Negative exponents might seem confusing at first, but they become straightforward once you understand the concept of reciprocals. The term reciprocal is often used in mathematics to mean the "flipping" of a fraction. More formally, the reciprocal of a number is 1 divided by that number.
When you see an expression like \(2^{-4}\), it indicates the reciprocal of \(2^4\). This is because the negative exponent suggests taking the inverse, or reciprocal, of the base raised to the positive power. So, in this case, \(2^{-4}\) becomes \(\frac{1}{2^4}\).
Key points to remember include:

• The reciprocal of a fraction \(\frac{a}{b}\) is \(\frac{b}{a}\).
• The reciprocal of a whole number \(x\) is \(\frac{1}{x}\).
• For any nonzero base with a negative exponent \(a^{-n}\), it equals \(\frac{1}{a^n}\).

Understanding reciprocals is essential for working with negative exponents and will make it easier to evaluate expressions involving them.
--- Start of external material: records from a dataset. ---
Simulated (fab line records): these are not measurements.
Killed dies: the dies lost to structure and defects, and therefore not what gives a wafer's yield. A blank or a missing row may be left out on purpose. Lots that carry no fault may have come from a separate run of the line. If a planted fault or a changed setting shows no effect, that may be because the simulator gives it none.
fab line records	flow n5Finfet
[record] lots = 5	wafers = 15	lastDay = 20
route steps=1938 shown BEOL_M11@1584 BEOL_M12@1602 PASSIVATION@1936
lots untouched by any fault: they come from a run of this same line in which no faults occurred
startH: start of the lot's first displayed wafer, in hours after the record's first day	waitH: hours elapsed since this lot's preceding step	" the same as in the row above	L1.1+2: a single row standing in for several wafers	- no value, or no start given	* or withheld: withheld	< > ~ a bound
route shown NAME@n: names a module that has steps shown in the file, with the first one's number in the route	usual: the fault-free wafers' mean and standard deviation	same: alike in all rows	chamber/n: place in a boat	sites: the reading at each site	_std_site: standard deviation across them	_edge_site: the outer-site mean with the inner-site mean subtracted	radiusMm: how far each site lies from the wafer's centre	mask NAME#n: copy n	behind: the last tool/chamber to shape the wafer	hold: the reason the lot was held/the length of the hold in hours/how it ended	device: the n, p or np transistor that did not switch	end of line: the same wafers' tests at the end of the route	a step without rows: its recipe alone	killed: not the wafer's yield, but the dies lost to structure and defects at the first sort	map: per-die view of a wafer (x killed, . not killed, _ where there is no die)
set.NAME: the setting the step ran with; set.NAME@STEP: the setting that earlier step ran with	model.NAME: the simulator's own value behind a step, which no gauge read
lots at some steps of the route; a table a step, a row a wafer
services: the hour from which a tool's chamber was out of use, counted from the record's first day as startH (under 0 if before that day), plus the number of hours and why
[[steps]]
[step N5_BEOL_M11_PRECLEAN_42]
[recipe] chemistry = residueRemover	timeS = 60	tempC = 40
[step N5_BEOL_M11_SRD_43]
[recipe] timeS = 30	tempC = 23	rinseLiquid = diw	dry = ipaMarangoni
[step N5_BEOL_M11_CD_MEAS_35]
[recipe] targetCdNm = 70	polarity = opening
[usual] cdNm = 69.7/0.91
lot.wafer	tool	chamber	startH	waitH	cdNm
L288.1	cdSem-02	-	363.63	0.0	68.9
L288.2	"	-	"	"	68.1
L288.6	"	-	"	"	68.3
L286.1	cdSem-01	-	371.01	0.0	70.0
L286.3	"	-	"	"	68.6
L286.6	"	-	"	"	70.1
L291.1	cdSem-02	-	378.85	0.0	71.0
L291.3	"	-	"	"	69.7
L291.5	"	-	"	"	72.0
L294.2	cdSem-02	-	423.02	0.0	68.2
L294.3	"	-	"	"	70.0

After determining the reciprocal, the next step in dealing with negative exponents is to express the exponent as positive. A positive exponent tells you how many times to multiply the base by itself.
Let’s take the expression \(2^{-4}\). By converting it to a positive exponent, we rewrite it as \(\frac{1}{2^4}\). Here, the burden is to deal only with \(2^4\), which simplifies calculations.
Positive exponents are straightforward due to the following attributes:

• They describe repeated multiplication, making \(a^n\) the same as multiplying \(a\) by itself \(n\) times.
• They are easy to compute once the expression is simplified (i.e., no negative signs involved in the exponent).

Additionally, remember that exponential growth occurs with positive exponents, reinforcing their practical importance.

Finally, understanding power calculation is crucial when evaluating expressions with exponents. Calculating powers means multiplying the base by itself a given number of times, dictated by the exponent.
For our initial expression \(2^4\), this translates to multiplying 2 by itself four times, like so:

• \(2 \times 2 = 4\)
• \(4 \times 2 = 8\)
• \(8 \times 2 = 16\)

Thus, \(2^4 = 16\).
Power calculations follow basic multiplication and are fundamental in various algebraic expressions:

• Ensure to follow the order of operations, calculating powers before multiplication or division.
• Use power calculation for efficient solving of complex mathematical problems, especially when manual computation is required.

By mastering the techniques of power calculation, you'll improve your efficiency and accuracy in solving exponential expressions.